When the final whistle is blown on Monday night, Liverpool could sit sixth in the Premier League standings.
The champions are in a fight to qualify for the Champions League. The last Liverpool team to retain the title will remain Joe Fagan’s side of 1984. Jurgen Klopp’s team, according to Roy Keane, are “bad champions.”
They are 27 points down on this stage last season. To put it another way, they have dropped 14.5 times more points than they had after 23 games then. There is a case for arguing their slide began even before they could celebrate, a watertight argument that some kind of decline was inevitable because they had set standards no one else had ever managed in England. It is the scale of what has followed that is surprising.
When they went to Watford in February 2020, they had 35 wins from 36 league games, 106 points from 108. Since then, they have only won half of the subsequent 34 matches, drawing nine and losing eight. That return, of 60 points from 34 games, would bring 67 over a whole season: it is not always enough for a top-four finish. Liverpool have conceded 45 goals in those 34 games; that would amount to 50 over a 38-game campaign and, since 2002, only two of the Premier League’s 72 top-four finishers have been breached as often: Brendan Rodgers’ Reds in 2013-14 and Frank Lampard’s Chelsea in 2019-20.
Defensive statistics can be distorted by the 7-2 thrashing at Aston Villa and affected by Virgil van Dijk’s absence but this season Liverpool rank 11th for expected goals against; as they kick off first this weekend, at Leicester on Saturday, they could conceivably end the game with only six teams having conceded more.
Liverpool peaked defensively in 2018-19, when their xGA per game was 0.76. Since that Watford game, their xGA per 90 minutes is 1.27. It does not help that their goalkeepers’ save percentage is 66.2 – down from 77.1 in 2018-19 – but it also shows more quality chances are created against them.
As attack can be the best form of defence in Klopp’s football, it is worth noting Liverpool have less intensity. They made by far the most tackles in the final third last season (123, when only three others topped 92). Now they are on 59 – an average of 2.56 per game, compared to 3.23 last season – and behind Leicester and only one ahead of Leeds. It is a broader trend, but the lesser physicality most teams have had has taken away some of Liverpool’s advantage.

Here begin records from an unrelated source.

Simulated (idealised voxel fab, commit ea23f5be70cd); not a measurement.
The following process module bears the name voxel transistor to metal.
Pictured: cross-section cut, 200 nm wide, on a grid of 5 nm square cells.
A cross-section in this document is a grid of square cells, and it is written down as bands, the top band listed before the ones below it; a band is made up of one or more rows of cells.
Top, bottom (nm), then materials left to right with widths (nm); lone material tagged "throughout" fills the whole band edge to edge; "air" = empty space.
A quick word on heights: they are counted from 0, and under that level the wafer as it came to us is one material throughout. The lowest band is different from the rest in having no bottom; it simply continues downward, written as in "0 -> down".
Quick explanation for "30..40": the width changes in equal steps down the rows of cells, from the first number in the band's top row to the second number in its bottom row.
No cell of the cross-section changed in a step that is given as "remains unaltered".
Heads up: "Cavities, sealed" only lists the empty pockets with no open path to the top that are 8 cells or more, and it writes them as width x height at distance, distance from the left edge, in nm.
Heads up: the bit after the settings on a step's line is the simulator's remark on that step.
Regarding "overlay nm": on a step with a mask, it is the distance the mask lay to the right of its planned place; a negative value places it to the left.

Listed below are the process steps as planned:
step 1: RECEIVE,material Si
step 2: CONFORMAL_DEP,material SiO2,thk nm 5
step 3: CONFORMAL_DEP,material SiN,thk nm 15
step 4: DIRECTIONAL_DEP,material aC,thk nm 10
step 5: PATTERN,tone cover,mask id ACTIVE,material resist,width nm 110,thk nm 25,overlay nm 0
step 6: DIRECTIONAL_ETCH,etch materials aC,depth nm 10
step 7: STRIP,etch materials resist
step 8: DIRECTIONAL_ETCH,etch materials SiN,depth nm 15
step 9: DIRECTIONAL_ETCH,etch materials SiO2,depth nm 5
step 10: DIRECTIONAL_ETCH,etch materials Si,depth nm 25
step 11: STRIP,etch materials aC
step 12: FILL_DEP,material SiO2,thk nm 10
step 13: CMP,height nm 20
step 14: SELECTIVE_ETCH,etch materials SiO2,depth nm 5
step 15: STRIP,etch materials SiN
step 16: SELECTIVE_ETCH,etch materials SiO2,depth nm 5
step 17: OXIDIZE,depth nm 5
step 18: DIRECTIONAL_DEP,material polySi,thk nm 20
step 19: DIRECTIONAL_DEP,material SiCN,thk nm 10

Going forward, Liverpool top the league for expected goals but one issue is the distribution of goals. They have failed to score five times already, compared to three last season. Last year, they scored two or more 28 times; now they have to do so every game just to match that.
The drop-off is reflected in most players. Mohamed Salah, who is getting 0.79 goals per 90 minutes compared to 0.59, is actually more prolific, but only he, plus the 2020 signings Diogo Jota and Takumi Minamino and the injured Van Dijk have a better ratio this season than last. In contrast, Sadio Mane has gone from 0.59 to 0.37. Liverpool have also had fewer scorers – 11 compared to 17 – with only four players getting more than two and only five more than one, adding to the burden on the regular front three and Jota.
But the biggest decline is in assists: Trent Alexander-Arnold has gone from averaging 0.37 per 90 minutes to 0.15 and Alex Oxlade-Chamberlain is the only player to get an assist both this season and last for Liverpool and to be doing so at a better rate now. One common denominator is a shortage of set-piece goals: Liverpool got 17 last season and only have six now.
The most dramatic shift in Liverpool’s fortunes has come at Anfield: from 68 league games unbeaten to three losses in a row. Liverpool dropped six points at home in two seasons; now they have dropped 13 already. They have conceded 14 goals, already more than in 2017-18 or 2018-19 and only two fewer than in 2019-20.
But their regression is also apparent on the road. They have the joint most draws – five, along with Fulham – whereas, when they won 35 matches out of 36, they almost eliminated the draw. It is no secret their finest form was in front of crowds – they were averaging 2.8 points per game before lockdown last season and it is 1.8 since then – but if their best sequence of results occurred largely in 2019-20, arguably their statistical peak came in 2018-19, when they had a goal difference of plus 67; at the current rate, they will end this campaign on plus 26.
And in the 2021 table, they are 14th, level with their conquerors Burnley, two points behind Sheffield United. Klopp’s teams are no strangers to poor Januarys; this could leave them in a battle to finish in the top four when all of the other contenders have better records in the calendar year.
Manchester City have the best, garnished by that 4-1 win at Anfield. They are following the method that tends to produce champions: consistent winning. Liverpool’s longest winning run in the league this season was three games: the first three. It is a far cry from City’s current sequence of 10 or Liverpool’s totals of 16 and 18 before and after 2019’s draw with Manchester United. Consistency propelled Liverpool to glory. Now inconsistency threatens to cast them out of next season’s Champions League.